Common-Year Forcing

A critical need for the modeling community in the context of glacier-ocean modeling, and particularly for the WAIS, is the availability of an easily accessible, data set with which to drive the models.  Prior to forcing with climate-change scenarios, we will establish a climatological, annually-repeating simulation, forced by a ‘common-year’ forcing data set.  This data set will consist of appropriate atmospheric, oceanic, glaciological, and bathymetric inputs that will be used as initial and boundary conditions to drive all models.  The availability of such standardized, reference forcing data sets, such as the CORE [Large & Yeager, 2009] used to drive global ocean models is common and highly successful in other modeling communities [Griffies et al., 2009].
Our first milestone will be to bring the community together to define and create such a common-year, ice-ocean reference experiment (CIORE) forcing data set.  Many of the data sets needed already exist in existing well-known data bases [e.g., NCEP/NCAR, BEDMAP-2, SODA, etc.].   The major gaps are in the oceanography, glaciology, meteorology, and bathymetry along the critical ice-ocean grounding zone of the WAIS.  

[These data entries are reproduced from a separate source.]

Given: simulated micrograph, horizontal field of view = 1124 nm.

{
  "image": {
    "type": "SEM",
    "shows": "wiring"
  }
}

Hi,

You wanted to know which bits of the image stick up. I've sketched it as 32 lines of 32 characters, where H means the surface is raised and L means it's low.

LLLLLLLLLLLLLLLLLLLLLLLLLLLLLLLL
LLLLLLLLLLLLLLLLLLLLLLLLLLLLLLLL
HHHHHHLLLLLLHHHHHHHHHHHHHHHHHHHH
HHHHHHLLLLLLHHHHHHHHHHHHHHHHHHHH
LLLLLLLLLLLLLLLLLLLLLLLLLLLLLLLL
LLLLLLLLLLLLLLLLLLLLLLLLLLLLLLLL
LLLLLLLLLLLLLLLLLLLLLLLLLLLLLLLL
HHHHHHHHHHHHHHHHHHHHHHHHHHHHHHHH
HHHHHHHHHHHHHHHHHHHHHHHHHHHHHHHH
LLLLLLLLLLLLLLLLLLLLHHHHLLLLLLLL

Past experience with defining ‘common-year’ forcing in other modeling communities has highlighted the issue of dealing with natural, interannual variability.  Such communities are often data rich with sufficient observational data to quantify the mean and variance of the initial and boundary conditions of the forcing data set.  For the WAIS system, we do not have such data – in fact in the grounding zone there are no observations, with only limited observations further out on the shelf, or inland on the glacier.  We plan to work with those who have or will collect relevant observations and to integrate those data sets into our COIRE.  Our efforts to define a ‘common-year’ will provide a better baseline than is currently available.
All models will run with COIRE to give us insight into intermodel differences, given identical initial and boundary conditions.  This will be instructive, and with dozen or so models in place, we will begin to establish estimates of simulation robustness, and a measure of the variance in our ensemble of models.  Later stages of our modeling work will involve the application of IPCC forcing scenarios grafted onto our CIORE forcing data set, so that we can address our key target question.

Deliverables

The first product will be a common-year forcing data set, hosted on an appropriate website.  First simulations will focus on steady-state simulations from the various models.  Effort will be spent on identifying the commonalities and differences in physics and numerics among all models, as a pathway to understand the similarities and differences in the sea-level change produced by each model under common-year forcing. The next simulations will focus on model runs under climate-change scenarios, and interannual forcing.  Recommendations on incorporating best-practices in physics and numerics of ice-sheet – ocean interaction will be shared with global climate modeling centers.